Shares of Universal Display Corporation (NASDAQ: OLED) were up 13% as of 12:30 p.m. EDT Friday after the OLED technologist announced better-than-expected second-quarter 2018 results.
But its performance didn't look great at first glance. Universal Display's quarterly revenue declined 45.3% year over year to $56.1 million, while net income fell nearly 80% to $10.8 million, or $0.23 per share. But most people watching the stock were only expecting earnings of $0.15 per share on revenue of $49.6 million.
Image source: Universal Display.
To be fair, Universal Display's revenue and earnings were negatively impacted by new accounting standards at the start of the year, which change the way it's required to recognized license fees. Adjusted for that impact, revenue would have been $73.6 million, and earnings would have arrived at $25.1 million, or $0.54 per share. At the same time, those figures still represented year-over-year declines, namely given a 21% drop in OLED material sales revenue (to $36.8 million), due to a combination of weak OLED panel demand from softness in the premium smartphone market and pre-ordered material inventory purchases last year.
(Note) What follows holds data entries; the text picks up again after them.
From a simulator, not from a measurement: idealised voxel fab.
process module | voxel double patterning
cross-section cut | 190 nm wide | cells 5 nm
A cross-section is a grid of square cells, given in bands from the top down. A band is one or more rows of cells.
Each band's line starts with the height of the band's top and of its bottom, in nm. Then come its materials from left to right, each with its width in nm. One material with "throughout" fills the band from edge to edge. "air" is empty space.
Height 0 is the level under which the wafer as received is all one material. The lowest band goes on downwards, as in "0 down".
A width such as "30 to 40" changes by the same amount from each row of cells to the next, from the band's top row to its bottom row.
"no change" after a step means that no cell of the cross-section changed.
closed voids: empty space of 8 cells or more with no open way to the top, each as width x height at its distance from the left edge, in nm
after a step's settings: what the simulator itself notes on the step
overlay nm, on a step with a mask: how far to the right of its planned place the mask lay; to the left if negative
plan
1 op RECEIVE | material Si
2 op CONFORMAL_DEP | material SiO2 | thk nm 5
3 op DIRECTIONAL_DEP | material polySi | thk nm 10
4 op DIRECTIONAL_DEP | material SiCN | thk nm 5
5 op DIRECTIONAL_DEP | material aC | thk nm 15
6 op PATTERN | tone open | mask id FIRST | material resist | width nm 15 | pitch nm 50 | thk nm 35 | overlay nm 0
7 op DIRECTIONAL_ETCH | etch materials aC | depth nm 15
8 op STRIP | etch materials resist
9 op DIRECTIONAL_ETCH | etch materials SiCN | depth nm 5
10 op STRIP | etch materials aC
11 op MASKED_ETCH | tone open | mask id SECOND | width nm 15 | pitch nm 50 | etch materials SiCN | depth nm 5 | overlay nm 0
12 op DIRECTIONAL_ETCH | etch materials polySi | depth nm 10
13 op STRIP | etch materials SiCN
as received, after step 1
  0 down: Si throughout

However, Universal Display CFO Sidney Rosenblatt left investors excited for the future, noting that the company believes material shipments hit a "bottom" in the first quarter and should accelerate starting in the second half of the year. Rosenblatt also reminded investors that the broader OLED industry remains at the beginning of a "multi-year OLED [capital expenditures] growth cycle of new production lines," which will significantly increase manufacturing capacities as a slew of new OLED products hit the market.
In the meantime, Universal Display reiterated its guidance for full-year revenue of $280 million to $310 million -- a range that would be 10% to 15% higher had it not been for the adoption of those new accounting standards.
Given its impending return to growth, and with Universal Display shares trading at less than half their 52-week highs, it's evident the market couldn't be more pleased.